CommuNIqué - Newsletter of the Bahá'í Community in Northern Ireland
Issue 106 - 16 ’Azamat 162 BE - 1 June 2005 CE

 

HISTORY AND INSPIRATION

 

These notes were found in the papers of Katherine (Villiers-Stuart) Chauhan after she passed away in Australia. They relate to a talk she gave to the Bahá'í Youth of Perth in Western Australia, which encouraged some of them to pioneer, and were forwarded to CommuNIqué by her sister Sally.

I was born in Greenisland, Northern Ireland, the youngest of four children. My family were Church of Ireland. Every Sunday morning we used to go to church and Sunday School. It was the review of (George Townshend’s Promise of All Ages) in the local newspaper which my mother (Jane Villiers-Stuart) read in 1949 and which struck a chord with her. A chance meeting with a Bahá'í pioneer on the ferry to England took place around the time I was born and so began her investigation in earnest until she declared in 1953.

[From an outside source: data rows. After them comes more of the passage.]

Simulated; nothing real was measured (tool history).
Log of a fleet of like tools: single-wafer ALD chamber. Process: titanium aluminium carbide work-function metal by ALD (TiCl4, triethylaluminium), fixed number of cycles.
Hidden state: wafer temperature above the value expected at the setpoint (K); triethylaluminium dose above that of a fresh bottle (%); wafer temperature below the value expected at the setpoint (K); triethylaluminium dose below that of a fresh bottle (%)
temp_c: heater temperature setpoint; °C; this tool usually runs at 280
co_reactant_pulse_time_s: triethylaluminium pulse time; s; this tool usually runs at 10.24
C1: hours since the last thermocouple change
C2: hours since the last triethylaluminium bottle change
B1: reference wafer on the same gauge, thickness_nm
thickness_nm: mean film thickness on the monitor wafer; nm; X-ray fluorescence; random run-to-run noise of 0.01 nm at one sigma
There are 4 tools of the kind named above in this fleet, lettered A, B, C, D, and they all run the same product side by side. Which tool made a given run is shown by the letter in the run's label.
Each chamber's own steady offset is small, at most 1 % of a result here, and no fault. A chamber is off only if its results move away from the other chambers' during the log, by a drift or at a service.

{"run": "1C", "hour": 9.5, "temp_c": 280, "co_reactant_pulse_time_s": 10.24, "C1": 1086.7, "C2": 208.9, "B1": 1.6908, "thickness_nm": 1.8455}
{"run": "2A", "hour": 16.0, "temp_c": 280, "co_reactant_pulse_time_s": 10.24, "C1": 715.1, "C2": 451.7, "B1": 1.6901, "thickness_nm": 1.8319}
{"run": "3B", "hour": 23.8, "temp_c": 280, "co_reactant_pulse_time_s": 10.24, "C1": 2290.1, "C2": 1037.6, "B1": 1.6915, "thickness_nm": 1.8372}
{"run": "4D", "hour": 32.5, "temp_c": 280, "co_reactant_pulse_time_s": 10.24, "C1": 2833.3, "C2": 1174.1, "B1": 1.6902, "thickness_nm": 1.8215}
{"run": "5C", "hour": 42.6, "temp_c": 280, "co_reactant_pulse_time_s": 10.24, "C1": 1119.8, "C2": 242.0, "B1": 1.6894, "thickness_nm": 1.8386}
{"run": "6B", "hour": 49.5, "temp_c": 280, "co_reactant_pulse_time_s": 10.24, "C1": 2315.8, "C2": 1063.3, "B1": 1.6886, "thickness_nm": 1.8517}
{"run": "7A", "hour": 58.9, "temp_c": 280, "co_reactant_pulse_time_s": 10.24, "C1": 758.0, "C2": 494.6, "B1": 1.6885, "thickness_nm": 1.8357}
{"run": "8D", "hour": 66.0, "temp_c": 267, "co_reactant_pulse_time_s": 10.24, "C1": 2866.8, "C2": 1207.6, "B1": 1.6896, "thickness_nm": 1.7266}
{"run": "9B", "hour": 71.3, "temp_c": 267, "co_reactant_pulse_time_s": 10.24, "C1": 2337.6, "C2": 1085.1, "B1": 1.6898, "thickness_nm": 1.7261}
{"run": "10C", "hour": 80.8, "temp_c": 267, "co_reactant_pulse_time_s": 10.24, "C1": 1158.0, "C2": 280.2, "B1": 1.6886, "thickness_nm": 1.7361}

As a child I used to attend meetings in Belfast and remember catching the train and cycling in a line behind Mum on Sunday afternoon to attend a meeting. There were very few Bahá'í children, so I remember only one children’s class ever taking place. I attended my first summer school in Wales, when I was about 8 and went fairly regularly after that. The first weekend schools in the British Isles were held in Belfast Castle in 1956 and in 1957. The first Irish Summer School was held in the Mourne Mountains. There was a small group of very loving and united Bahá'ís who were totally dedicated to the Faith.

When I was 11, I attended the first Bahá'í World Congress in London in 1963 which was very exciting. For a few days we were in a different world of love. It was a great treat to meet my Malaysian pen-friend’s two brothers who had travelled to London specially to attend. Other outstanding travels were to the dedication of the German House of Worship by ferry and train in 1964, several German and Swiss winter schools and by sailing boat to the Palermo Conference in 1968, which was followed by a visit to the World Centre with about 1000 other Bahá'ís who had attended the conference. We all actually walked up the stairway of the kings from the base of Mount Carmel to the Shrine of the Báb.

I also remember the first Persian Bahá'ís to pioneer to Northern Ireland. They were from Zoroastrian background and were determined to fit in right from the start. They completed their education, married Irish wives and now their children are the very active Bahá'í youth.

In 1969 Bill Sears, the Hand of the Cause of God, visited the UK. He travelled all over and really galvanised the community. I left school and applied for universities in goal towns and was accepted for Dundee in Scotland which was a goal town with a university. Four very happy years were spent there; with studies being rather low on the agenda and holidays spent travel teaching in the Scottish Islands and North Berwick (a goal town). The Spiritual Assembly of Dundee was formed in 1972 and is still strong. That was the year we travel taught in Europe while attending the Padua Youth Conference.

However my heart was bent on pioneering and so in September 1976 I flew to Sri Lanka, having been accepted for a university course that turned out not to exist in English! Life was very tough, but after 2½ years I returned home determined to return again with a more secure visa, which turned out to be impossible to obtain, so after a pilgrimage in late 1979, in 1980 I returned and worked as a volunteer teacher in several Homes for handicapped children. Those three years were the most productive of my life in serving both the interests of the Faith and the disabled.

During 1985 I met Ashok, who had sailed from Caernarvon and was arrested on suspicion of being a Tamil terrorist on arrival! So after months of struggling with the research project to try and finish it, I left Sri Lanka in early 1987 and was married to Ashok in the first Bahá'í wedding in Ballymena in Northern Ireland. Since then, Maya Rose was born in Northern Ireland in 1989 and Asha after we came to Bunbury in 1992. This is the bare bones of my story.

My advice to others – especially the youth – is: be active when you are young, render service while you are studying, study in a goal town or country where Bahá'ís are needed, go travel teaching in your holidays. Choose subjects to study that will be of service to others. When you are young you are enthusiastic, optimistic and adaptable – you can sleep on the floor and try all sorts of food and adapt to different cultures. You are not limited by many inhibitions of older people so you happily go in and get things done. Mistakes are made but you learn from them and the achievements usually overshadow them. You have time to pray to be guided by divine inspiration and to be unrestrained as the wind’ and closer to God.

Katherine’s family would like to thank all who prayed for Katherine and sent cards. The prayers had a wonderful effect and Katherine became ever more serene as her illness advanced.